Fivetran HVR supports integrating changes into HDFS location. This section describes the configuration requirements for integrating changes using Integrate and Refresh into HDFS location.
Customize Integrate
Defining action Integrate is sufficient for integrating changes into an HDFS location. However, the default file format written into a target file location is HVR's own XML format and the changes captured from multiple tables are integrated as files into one directory. The integrated files are named using the integrate timestamp.
You may define other actions for customizing the default behavior of integration mentioned above. Following are few examples that can be used for customizing integration into the HDFS location:
To segregate and name the files integrated into the target location, define parameter RenameExpression.

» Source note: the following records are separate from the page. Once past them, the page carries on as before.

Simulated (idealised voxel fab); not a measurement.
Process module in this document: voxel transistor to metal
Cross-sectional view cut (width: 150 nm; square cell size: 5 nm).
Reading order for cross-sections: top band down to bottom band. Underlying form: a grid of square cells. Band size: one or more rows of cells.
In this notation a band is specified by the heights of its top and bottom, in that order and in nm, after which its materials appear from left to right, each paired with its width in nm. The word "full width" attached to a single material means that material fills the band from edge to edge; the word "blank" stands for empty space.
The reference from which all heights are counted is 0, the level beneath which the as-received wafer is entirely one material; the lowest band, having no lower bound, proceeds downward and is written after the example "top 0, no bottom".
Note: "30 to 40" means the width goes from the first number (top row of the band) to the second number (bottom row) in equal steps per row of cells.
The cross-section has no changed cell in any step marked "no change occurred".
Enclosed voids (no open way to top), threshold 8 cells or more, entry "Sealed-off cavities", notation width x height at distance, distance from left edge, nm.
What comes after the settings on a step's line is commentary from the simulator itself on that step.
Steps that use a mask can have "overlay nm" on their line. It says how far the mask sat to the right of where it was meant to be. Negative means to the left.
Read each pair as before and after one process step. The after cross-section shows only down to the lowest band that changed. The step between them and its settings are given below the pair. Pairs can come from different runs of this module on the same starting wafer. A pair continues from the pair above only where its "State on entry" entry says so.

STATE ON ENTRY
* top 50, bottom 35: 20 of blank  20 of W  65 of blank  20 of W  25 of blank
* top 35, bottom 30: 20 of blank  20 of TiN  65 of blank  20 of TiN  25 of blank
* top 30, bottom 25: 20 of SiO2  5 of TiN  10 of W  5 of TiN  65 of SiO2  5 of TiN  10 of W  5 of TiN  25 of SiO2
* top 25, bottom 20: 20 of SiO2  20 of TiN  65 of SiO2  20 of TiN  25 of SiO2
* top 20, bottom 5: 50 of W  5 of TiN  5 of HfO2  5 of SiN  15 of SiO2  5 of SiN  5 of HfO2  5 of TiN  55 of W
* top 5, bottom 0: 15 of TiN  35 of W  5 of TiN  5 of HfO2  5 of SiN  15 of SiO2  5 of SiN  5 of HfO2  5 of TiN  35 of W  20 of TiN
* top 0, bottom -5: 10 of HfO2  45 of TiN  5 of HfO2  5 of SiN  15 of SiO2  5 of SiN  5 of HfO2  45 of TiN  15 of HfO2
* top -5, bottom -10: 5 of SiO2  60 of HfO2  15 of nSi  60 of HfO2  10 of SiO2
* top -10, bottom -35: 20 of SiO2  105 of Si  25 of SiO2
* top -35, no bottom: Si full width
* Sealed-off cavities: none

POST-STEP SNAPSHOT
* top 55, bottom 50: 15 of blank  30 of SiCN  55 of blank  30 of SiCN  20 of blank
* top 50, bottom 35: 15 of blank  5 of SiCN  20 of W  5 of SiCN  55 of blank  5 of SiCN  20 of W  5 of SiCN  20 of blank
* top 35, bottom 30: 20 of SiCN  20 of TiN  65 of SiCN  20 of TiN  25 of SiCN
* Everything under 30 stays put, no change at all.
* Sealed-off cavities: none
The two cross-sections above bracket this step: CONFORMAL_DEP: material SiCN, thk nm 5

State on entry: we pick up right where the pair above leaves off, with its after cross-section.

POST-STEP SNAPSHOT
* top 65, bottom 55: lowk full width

For example, if RenameExpression={hvr_tbl_name}/{hvr_integ_tstamp}.csv is defined, then for each table in the source, a separate folder (with the same name as the table name) is created in the target location, and the files replicated for each table are saved into these folders. This also enforces unique name for the files by naming them with a timestamp of the moment when the file was integrated into the target location.
This action defines properties for a column being replicated. This action may be defined to:
integrate the delete operation. By default, for file-based target locations, HVR does not replicate the delete operation performed at the source location. So to integrate the delete operation, an extra column for timekey needs to be added in the target location. For this, action ColumnProperties may be defined with the following parameters:
Name: This parameter defines the name for the extra column in the target location.
Extra: This parameter defines that this is an extra column in the target location (a column which is not present in the source location).
IntegrateExpression: This parameter defines the expression to be used for generating the timekey value. For example, {hvr_integ_seq} can be used here. This is a 36 byte string value (hex characters) which is unique and continuously increasing for a specific source location.
TimeKey: This parameter defines that this is a timekey column.
Datatype=varchar: This parameter defines the data type for the extra column.
Length=36: This parameter defines the data type length for the extra column.
add the source operation type (using hvr_op) information in the target location. This action definition is required for performing Compare if action ColumnProperties with parameter TimeKey is defined on a target file location. For this, action ColumnProperties may be defined with the following parameters:
Name: This parameter defines the name for the extra column in the target location.
Extra: This parameter defines that this is an extra column in the target location (a column which is not present in the source location).
IntegrateExpression={hvr_op}: This parameter defines the expression to be used for generating the information about source operation type.
Datatype=integer: This parameter defines the data type for this extra column.
Integrate Limitations
By default, for file-based target locations, HVR does not replicate the delete operation performed at the source location.